Cloudflared tunnel query origin server availability

TLDR; how do we query origin server status via API

Recently we had a number of origin servers show up as unreachable (error 500) and logs in cloudflared just showing very basic information.
Nothing had changed network wise, config wise etc. all we did to fix it was to restart cloudflared and it started working again - it was a couple of random origin servers, most remained just fine. No idea what went wrong - except something with the cloudflared tunnel and we have no further way to troubleshoot w/o some better logs.

Now how do we query the origin servers availability status via the API? I could not find anything, so we’re sitting ducks waiting for the next time this happens if we’re unable to gather the status via the API.

Any ideas?
/Rune

cloudflared exposes a handful of endpoints - I don’t imagine there’s any API as in the dashboard endpoints for you to check beyond setting up health checks on the public hostnames.

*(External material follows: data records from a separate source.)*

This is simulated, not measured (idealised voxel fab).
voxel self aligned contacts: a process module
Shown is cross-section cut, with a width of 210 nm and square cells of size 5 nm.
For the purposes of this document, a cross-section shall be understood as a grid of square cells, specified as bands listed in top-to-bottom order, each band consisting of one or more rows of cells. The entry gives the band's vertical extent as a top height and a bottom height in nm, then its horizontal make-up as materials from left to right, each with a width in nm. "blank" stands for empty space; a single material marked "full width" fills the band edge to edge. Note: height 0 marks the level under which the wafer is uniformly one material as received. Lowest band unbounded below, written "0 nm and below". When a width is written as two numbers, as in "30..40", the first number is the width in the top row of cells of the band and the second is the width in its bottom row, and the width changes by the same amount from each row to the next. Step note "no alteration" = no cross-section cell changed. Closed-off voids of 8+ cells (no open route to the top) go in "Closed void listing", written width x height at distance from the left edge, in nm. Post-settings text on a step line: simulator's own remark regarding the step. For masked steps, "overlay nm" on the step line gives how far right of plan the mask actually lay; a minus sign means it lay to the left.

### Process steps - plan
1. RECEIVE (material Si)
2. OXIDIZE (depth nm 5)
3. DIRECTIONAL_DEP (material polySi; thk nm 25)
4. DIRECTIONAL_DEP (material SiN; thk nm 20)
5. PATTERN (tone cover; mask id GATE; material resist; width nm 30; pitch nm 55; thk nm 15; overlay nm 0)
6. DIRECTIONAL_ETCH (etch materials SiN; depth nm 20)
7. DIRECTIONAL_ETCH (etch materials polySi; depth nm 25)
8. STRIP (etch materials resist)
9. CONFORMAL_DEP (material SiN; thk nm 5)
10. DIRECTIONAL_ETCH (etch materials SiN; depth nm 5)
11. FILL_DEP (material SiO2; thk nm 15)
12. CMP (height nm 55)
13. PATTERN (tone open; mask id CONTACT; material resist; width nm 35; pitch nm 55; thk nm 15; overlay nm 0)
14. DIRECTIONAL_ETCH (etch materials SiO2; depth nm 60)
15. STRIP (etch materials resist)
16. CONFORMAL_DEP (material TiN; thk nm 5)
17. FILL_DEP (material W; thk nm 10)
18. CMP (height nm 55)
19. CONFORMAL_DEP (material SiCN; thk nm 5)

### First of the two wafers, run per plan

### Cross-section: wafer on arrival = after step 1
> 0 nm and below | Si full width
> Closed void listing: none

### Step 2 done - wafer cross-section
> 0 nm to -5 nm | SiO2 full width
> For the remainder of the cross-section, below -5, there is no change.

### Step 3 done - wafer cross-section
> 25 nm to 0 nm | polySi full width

2022-05-05T10:54:11Z INF Starting metrics server on 127.0.0.1:43483/metrics

/metrics has Prometheus formatted metrics
/healthcheck reports OK
/ready reports a status code (i.e 200 for OK) and the amount of connections to Cloudflare’s edge

You can also rely on Cloudflare’s Load Balancer monitoring capabilities to have it actively check your Tunnel’s reachability from Cloudflare Global Network: https://developers.cloudflare.com/load-balancing/understand-basics/monitors/

1 Like

I just checked those urls, none provide any information as to the state of the origin server(s).

Any other suggestions?

our tunnel was reachable, no worries - it’s just that we got error 500 and logs showed origin server was not reachable. Of course they were and a simple restart of the CF instances “fixed” the problem… it was random which origins were OK and which were not. Not a great experience.

There’s two metrics that relate to errors reaching the origin and also counters of response codes returned by the origin.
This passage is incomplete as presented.